Memory Management in C++

Managing memory is an important part of developing software. It is especially important in firmware development due to the resource constraint nature of those applications. In some programming languages like Python or Java, the entirety of the memory management process is done automatically, thus relieving the programmer of memory management. However, complete automation causes inefficiencies in the final program. In C/C++, which are the standard languages for firmware development, only a portion of the memory management process is automated. The programmer has to manage a portion of the memory management process to develop efficient, robust firmware solutions.

To understand how to manage memory in C++, it is essential to recognize the memory layout of C++ programs.

Memory Layout of C++ Programs

The memory layout of a C++ program is the arrangement of the memory that it gets assigned by the Operating System.

Figure 1: Memory layout of a C++ program

As depicted in figure 1, it consists of five main sections. They are arranged from higher memory addresses to lower memory addresses as shown.

1) Text/Code Segment :

This portion of the assigned memory contains all the executable instructions of the program. It is read-only and it is located below both the Stack and the Heap to prevent Heap and Stack overflows from causing an overwrite.

2) Initialized Data Segment

This section of the allocated memory contains all the global and static variables of the program that have been initialized to some value.

3) Uninitialized Data Segment

This part of the designated memory contains all the global and static variables of the program that have not been initialized to any value.

4) Stack

The Stack is a section of the allocated memory that contain data that are associated with the current scope of the program. As the name suggests, it follows a LIFO structure.

5) Heap

The Heap is also a section of the assigned memory that holds data. However, it has no association with the Heap data structure. It is a pile of memory locations that are available for the programmer to utilize.

Although there are five main sections in the layout of the allocated memory of a C++ program, there are only two portions that relate to the memory management that need to be done by the programmer, the Stack and the Heap.

Stack Memory

As mentioned previously, the Stack is a section of the assigned program memory that contains data associated with the current scope of the program until the scope’s completion. Furthermore, the collection of data relating to a specific scope in the Stack is called a “Stack frame”. In the case of nested scopes, the Stack frame of the nested scope is loaded on top of its parent’s Stack frame. Since the nested scope is executed to completion before its parent scope due to the sequential nature of programs, the Stack memory behaves according to the LIFO structure. Moreover, the Stack saves data in contiguous memory locations. Therefore, allocating data onto the Stack is extremely efficient, since only the Stack Pointer needs to be moved by the size of the data.
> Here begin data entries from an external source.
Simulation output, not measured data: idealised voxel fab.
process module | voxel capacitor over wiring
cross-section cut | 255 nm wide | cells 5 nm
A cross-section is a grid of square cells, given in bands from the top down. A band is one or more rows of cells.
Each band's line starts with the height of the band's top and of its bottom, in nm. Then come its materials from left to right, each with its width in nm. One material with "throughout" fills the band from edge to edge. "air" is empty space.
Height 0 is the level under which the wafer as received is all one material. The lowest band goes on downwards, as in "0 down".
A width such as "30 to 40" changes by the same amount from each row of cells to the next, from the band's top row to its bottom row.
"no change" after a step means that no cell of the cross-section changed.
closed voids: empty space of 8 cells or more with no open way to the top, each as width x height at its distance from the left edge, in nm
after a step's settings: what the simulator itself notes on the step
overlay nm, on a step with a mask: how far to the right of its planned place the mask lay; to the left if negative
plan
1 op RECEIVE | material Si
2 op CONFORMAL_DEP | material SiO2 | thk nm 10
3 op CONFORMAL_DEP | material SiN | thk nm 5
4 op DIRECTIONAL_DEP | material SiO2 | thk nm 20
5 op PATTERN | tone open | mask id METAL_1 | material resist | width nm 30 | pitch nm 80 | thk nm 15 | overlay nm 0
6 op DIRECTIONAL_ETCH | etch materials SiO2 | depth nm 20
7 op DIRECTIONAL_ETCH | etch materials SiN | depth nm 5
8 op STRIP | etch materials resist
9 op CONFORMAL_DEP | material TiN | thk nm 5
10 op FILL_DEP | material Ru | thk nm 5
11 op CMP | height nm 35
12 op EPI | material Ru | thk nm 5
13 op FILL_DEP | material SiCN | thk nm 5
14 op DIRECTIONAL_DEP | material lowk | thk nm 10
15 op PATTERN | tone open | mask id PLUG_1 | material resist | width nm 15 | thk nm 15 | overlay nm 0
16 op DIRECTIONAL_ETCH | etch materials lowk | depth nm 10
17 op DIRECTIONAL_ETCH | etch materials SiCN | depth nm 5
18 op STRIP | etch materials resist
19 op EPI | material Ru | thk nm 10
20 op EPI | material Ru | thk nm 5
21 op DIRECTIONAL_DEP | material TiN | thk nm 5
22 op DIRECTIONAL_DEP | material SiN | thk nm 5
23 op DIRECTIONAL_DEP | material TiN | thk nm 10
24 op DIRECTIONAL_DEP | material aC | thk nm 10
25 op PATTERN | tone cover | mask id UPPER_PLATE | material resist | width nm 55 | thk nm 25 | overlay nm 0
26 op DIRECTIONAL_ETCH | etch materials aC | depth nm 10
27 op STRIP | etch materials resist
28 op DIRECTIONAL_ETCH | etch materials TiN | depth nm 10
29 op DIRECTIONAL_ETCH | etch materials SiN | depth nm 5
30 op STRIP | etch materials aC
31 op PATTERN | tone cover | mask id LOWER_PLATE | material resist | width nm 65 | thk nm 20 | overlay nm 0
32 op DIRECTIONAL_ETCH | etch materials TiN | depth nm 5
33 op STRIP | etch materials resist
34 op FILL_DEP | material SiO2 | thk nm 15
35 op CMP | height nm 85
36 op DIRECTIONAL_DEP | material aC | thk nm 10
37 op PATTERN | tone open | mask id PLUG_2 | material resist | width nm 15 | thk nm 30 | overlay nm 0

The Stack memory is relatively small. Each Stack frame is stored in this Stack’s allocated space and the amount of memory that needs to be assigned for each Stack frame is calculated during the program’s compilation. Once the program goes out of a specific scope, the Stack frame of that scope is deleted automatically and those memory locations become free for a new Stack frame. If the entire Stack gets occupied and the program instructions request Stack memory for a new Stack frame, the program throws a “Stack Overflow” error.

Demonstration

• Allocating an integer on the Stack with the value 5

The “val” variable has been allocated to the Stack memory in the depicted memory location. Since the integer is 4 bytes, it is represented by four hexadecimal numbers.

• Automatic deletion of out-of-scope variables

As soon as the program goes out of the “func” function where the “example_obj” is created, that object gets automatically deleted.

• Allocating an integer array in the Stack

• Contiguous nature of the Stack

The value of the variable “val” and the values of the array “num_array” are saved in contiguous memory locations.

• Assembly code of allocating an integer and an integer array onto the Stack

It takes only one assembly instruction to allocate the integer variable on the Stack and three assembly instructions to allocate the integer array of length three on the Stack. Therefore, Stack allocation is extremely fast and efficient.

Heap Memory

The Heap memory is a part of the memory arrangement of a C++ program. However, it does not have any relation to the Heap data structure. Heap memory is a pile of memory locations that are available for the programmer’s use. Therefore, Heap memory is also known as a free store of memory.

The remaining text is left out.